Thank you for your interest in contributing to the Retherswap interface!
Before running anything, you'll need to install the dependencies:
npm install
npm run start
The interface should automatically open. If it does not, navigate to [http://localhost:3000].
npm run build
To serve the production build:
serve -s build
Then, navigate to [http://localhost:3000] to see it.
Code merged into the main
branch of this repository should adhere to high standards of correctness and maintainability.
Use your best judgment when applying these standards. If code is in the critical path, will be frequently visited, or
makes large architectural changes, consider following all the standards.
- Have at least one engineer approve of large code refactorings
- At least manually test small code changes, prefer automated tests
- Thoroughly unit test when code is not obviously correct
- If something breaks, add automated tests so it doesn't break again
- Add integration tests for new pages or flows
- Verify that all CI checks pass before merging
- Have at least one product manager or designer approve of any significant UX changes
The following points should help guide your development:
- Security: the interface is safe to use
- Avoid adding unnecessary dependencies due to supply chain risk
- Reproducibility: anyone can build the interface
- Avoid adding steps to the development/build processes
- The build must be deterministic, i.e. a particular commit hash always produces the same build
- Decentralization: anyone can run the interface
- An Ethereum node should be the only critical dependency
- All other external dependencies should only enhance the UX (graceful degradation)
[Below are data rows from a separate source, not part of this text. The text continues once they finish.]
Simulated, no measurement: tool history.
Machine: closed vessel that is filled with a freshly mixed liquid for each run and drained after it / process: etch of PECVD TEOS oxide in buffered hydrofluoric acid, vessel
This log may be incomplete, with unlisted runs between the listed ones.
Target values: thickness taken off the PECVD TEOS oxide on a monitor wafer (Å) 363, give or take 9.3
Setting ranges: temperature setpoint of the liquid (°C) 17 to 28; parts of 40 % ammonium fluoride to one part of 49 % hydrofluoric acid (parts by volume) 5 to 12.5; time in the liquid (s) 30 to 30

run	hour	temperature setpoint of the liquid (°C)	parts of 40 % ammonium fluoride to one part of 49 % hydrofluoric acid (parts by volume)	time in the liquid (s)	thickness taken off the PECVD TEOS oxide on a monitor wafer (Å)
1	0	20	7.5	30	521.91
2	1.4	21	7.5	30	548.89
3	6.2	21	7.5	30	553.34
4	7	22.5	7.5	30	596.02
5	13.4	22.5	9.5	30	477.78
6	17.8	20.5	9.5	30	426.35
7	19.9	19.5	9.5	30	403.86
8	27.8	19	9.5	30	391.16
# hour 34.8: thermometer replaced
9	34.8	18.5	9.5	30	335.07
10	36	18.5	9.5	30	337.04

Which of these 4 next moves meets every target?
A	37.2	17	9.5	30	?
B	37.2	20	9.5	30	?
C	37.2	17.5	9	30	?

- Accessibility: anyone can use the interface
- The interface should be responsive, small and also run well on low performance devices (majority of swaps on mobile!)
Releases are cut automatically from the main
branch Monday-Thursday in the morning according to the release workflow.
Fix pull requests should be merged whenever ready and tested.
If a fix is urgently needed in production, releases can be manually triggered on GitHub
after the fix is merged into main
.
Features should not be merged into main
until they are ready for users.
When building larger features or collaborating with other developers, create a new branch from main
to track its development.
Use the automatic Vercel preview for sharing the feature to collect feedback.
When the feature is ready for review, create a new pull request from the feature branch into main
and request reviews from
the appropriate UX reviewers (PMs or designers).
Start with issues with the label
good first issue
.
Thanks for contributing to Retherswap!